BJJ Competition Opinions

5 Goals To Set For Yourself In Competition That Have Nothing To Do With Winning

The first few tournaments that we attend as jiu-jitsu competitors are inherently going to be tough.  Odds are that new competitors will lose, and lose often. Odds are that you’ll be a weight-class or even two higher than your healthy weight, and you won’t be ready to apply techniques that you’ve learned in training.  While winning should always be the goal in competition, there are other goals you can set on your path to victory, milestones, ways your growth as a grappler and as a human being.

Here are 5 goals you can set for yourself right now as a competitor regardless of if you’re a seasoned competitor or complete beginner, goals that will help you improve.

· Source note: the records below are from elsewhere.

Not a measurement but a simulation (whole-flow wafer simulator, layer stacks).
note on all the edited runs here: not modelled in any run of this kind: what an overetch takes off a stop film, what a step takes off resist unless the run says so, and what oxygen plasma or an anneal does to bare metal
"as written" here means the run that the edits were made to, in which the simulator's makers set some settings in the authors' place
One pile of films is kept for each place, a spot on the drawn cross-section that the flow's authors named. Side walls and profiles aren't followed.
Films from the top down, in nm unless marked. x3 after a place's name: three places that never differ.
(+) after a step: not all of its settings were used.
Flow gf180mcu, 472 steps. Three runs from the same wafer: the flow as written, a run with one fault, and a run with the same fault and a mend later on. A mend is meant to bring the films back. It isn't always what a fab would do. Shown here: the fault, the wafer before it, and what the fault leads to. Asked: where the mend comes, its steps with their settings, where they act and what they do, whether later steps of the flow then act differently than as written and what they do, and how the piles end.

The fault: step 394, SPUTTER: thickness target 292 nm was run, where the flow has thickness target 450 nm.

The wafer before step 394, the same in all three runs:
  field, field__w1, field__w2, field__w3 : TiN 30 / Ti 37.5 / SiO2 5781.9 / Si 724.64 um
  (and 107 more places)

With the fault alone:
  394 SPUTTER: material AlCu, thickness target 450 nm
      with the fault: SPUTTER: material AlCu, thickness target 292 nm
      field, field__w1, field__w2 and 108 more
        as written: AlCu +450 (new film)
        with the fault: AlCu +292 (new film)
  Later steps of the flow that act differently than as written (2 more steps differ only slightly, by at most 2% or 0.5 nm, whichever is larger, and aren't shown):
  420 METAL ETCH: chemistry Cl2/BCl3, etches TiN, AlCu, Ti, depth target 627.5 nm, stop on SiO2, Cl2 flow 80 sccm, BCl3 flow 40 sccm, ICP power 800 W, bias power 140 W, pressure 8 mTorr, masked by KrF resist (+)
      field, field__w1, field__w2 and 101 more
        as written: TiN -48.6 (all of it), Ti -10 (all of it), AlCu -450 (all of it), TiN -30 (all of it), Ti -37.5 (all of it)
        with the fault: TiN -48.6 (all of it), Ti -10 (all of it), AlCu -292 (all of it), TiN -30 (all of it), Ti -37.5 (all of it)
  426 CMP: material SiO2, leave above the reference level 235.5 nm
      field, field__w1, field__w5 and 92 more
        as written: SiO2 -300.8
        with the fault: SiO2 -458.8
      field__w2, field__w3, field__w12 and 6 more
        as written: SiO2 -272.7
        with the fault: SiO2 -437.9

  1. Make a new friend at the competition.  People don’t initially realize how social jiu-jitsu is.  Jiu-jitsu is an art that relies heavily on exchange of knowledge.  Some people are incapable performing well without being intense and focused before competing, that’s fine, talk to people AFTER you compete.  If you get beaten, maybe ask your opponent to show you how they beat you. The truth is that your opponents are NOT your enemies. Some of my favorite people in jiu-jitsu are former opponents, the sooner you realize this the more fun you can have at the competition venue.  One of my favorite moments is the “Oh YOU again!” Moment I have when I see that a former opponent is on the bracket with me. These friends can later translate to potential training partners. I’ve been tapped by former opponents and have tapped former opponents in preparation for matches.  
  2. Learn to be coachable.  Listening to a coach can be difficult, and sometimes can result in failure as coaches themselves are human, but the truth is that we can all work on being more coachable.  When you get out on the competition mat, try to at least LISTEN to what is being said to you, and attempt it. If you make this effort you will be infinitely better as a competitor as time progresses.  I’ve seen less skilled and less experienced practitioners defeat far better opponents simply because they were more coachable and their coach knew a path to victory. Some of my best wins have been as a result of listening to coaching of which I was uncertain (but I trusted my coach so I went with it.)  
  3. Record every match.  So often I see people compete and not record their matches.  You can learn so much from watching your own footage. You can learn your own strengths, weaknesses, areas for improvement, areas for focus.  Make it a goal to record every single match in which you engage and you’ll be much better off for it. I’ve developed entire gameplans around footage of my own matches, and I’ve corrected critical errors in the training room based on that footage as well.  Recording your matches will give you a blueprint by which you can learn from every match.
  4. Make a game plan and follow that game plan.  When watching people compete it becomes abundantly clear who has planned ahead and who hasn’t.  Being physically talented and knowing technique is great, but understanding paths to reach the desired outcome is greater.  Putting together gameplans, and plan B gameplans and plan C gameplans is amazingly helpful, following those gameplans in competition is MORE helpful and will help you grow as a grappler.
  5. Find moments of calm.  You won’t win, but you can start to find your own “happy place”.  If you are able to calm your nerves at competition you’ll be able to start improving your performance exponentially.  I’ve won and lost matches based on my calmness or lack thereof. My goal now as an active competitor is to be as calm as possible at all times in the competition venue and on the competition mat.  I may win, I may lose, but the goal remains the same. Might as well do either with a smile on my face.

There are plenty of ways to improve oneself in jiu-jitsu competition.  It’s a fantastic vehicle for growth as a grappler. For those of you who have experience in competition what are some goals that you’ve set for yourself outside of pure performance and immediate results?